Designing for Dyslexia: A More Readable Font and a New Dictionary
Two tools designed to help dyslexic people have been getting attention recently. One, a dictionary, is being designed by a father and son team Neville and Daryl Brown who say the way most dictionaries are organized—by alphabetical order—is difficult to navigate for dyslexics who struggle with phonics and spelling. The Browns are organizing their dictionary instead by common word components, or “morphemes.” For example, in their dictionary the words signature, resign, and assignation will all be listed together because they share the morpheme “sign.”
It seems confusing, but Daryl Brown says that their new method is helpful because it “bypasses the requirement to learn words by sounding them out” in favor of recognizing the root parts of words. And it won’t be just dyslexics who benefit. He continues:
The meanings of words will be prevalent in our dictionary. Whilst we believe it will be an invaluable tool for dyslexics, it will also give children and adults without the learning difficulty a greater understanding of the origins of our language, enabling them to grasp the true meanings behind parts of words and make greater sense of a language that we learn verbatim, but never question.
Another innovation, a font called Dyslexie, is being featured at a design festival right now in Istanbul. The font was created by designer Christian Boer, who is dyslexic himself, and claims that Dyslexie is easier for some people with dyslexia to read.
Most children with dyslexia have phonological deficits, which means they struggle to understand the sound structure of words. This means they have difficulty identifying phonemes, which are the smallest sound units that make up words (e.g. the “ch” sound in chair is a phoneme) as well as recognizing rhymes. But there is also a smaller subtype of children, who have poor visual processing—for example they might accidentally flip or skip letters. This is the group that Dyslexie is aiming to help.
Boer, the designer of Dyslexie, says traditional typefaces make the tendency to flip or skip letters worse. In an effort to prevent this, Dyslexie letters look more grounded because they have a heavier bottom half—something Boer says makes dyslexic readers less likely to flip them. Some letters are also tilted slightly, to make it easier to distinguish between, for example, b and d or i and j. To make words clearer letter openings are also larger, there is more space between letters and words, and the font color defaults to blue.

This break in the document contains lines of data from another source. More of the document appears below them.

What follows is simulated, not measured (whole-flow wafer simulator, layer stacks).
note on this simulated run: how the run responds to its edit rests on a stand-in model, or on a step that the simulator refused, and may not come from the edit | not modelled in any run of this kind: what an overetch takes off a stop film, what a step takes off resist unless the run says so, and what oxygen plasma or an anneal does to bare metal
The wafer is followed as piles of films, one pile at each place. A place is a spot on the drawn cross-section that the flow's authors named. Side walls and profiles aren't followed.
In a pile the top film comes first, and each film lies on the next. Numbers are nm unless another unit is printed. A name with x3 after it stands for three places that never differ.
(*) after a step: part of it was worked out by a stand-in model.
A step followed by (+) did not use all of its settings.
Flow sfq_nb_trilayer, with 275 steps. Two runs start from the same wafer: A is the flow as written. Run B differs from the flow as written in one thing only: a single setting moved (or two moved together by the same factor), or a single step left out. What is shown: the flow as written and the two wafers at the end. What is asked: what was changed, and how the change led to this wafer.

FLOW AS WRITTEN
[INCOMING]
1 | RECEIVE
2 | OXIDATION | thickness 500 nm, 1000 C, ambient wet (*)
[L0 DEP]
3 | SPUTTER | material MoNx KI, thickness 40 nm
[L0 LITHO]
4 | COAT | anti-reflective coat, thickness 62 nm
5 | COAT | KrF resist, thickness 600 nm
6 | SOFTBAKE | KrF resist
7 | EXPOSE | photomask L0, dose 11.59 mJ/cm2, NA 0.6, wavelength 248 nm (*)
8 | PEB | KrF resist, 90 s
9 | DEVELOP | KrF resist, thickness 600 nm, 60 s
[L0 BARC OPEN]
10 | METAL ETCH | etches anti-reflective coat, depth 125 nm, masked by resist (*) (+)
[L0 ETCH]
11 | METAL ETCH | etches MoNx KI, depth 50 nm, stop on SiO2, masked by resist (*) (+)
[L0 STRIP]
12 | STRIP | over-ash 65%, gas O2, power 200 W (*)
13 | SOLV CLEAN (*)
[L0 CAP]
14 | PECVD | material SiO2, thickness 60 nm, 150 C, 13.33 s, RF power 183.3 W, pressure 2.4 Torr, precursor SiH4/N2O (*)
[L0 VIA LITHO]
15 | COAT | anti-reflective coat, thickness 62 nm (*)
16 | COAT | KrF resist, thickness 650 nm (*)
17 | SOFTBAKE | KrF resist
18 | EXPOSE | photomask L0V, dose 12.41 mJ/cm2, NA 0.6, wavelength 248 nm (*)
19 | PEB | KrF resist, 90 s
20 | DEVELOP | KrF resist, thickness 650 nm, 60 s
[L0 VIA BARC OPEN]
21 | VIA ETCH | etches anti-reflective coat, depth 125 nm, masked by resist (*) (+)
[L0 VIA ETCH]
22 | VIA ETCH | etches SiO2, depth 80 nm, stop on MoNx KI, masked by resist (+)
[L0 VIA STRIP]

Finding a font that makes reading easier for dyslexics who struggle with visual processing is an ongoing quest. In 2013 researchers compared several fonts in a study to see which were more readable to people with dyslexia. The researchers used eye-tracking and comprehension tests to evaluate readability. From the study researchers isolated three characteristics dyslexics should look for in a font:
1. Monospaced (all letters occupy the same horizontal width)
2. Roman (letters are upright-not slanted, in script or italic)
3. Sans serif (the letters don’t have “feet”)
Helevetica, Courier, Arial, Verdana, and Computer Modern Unicode all tested positively. Interestingly, another font specifically designed for dyslexic readers called OpenDyslexic did not lead to better readability or faster reading.
Although it wasn’t included in the study, Comic Sans is also anecdotally considered easier to read for people with dyslexia. Some teachers also prefer to use Comic Sans because it resembles the handwriting children learn in school.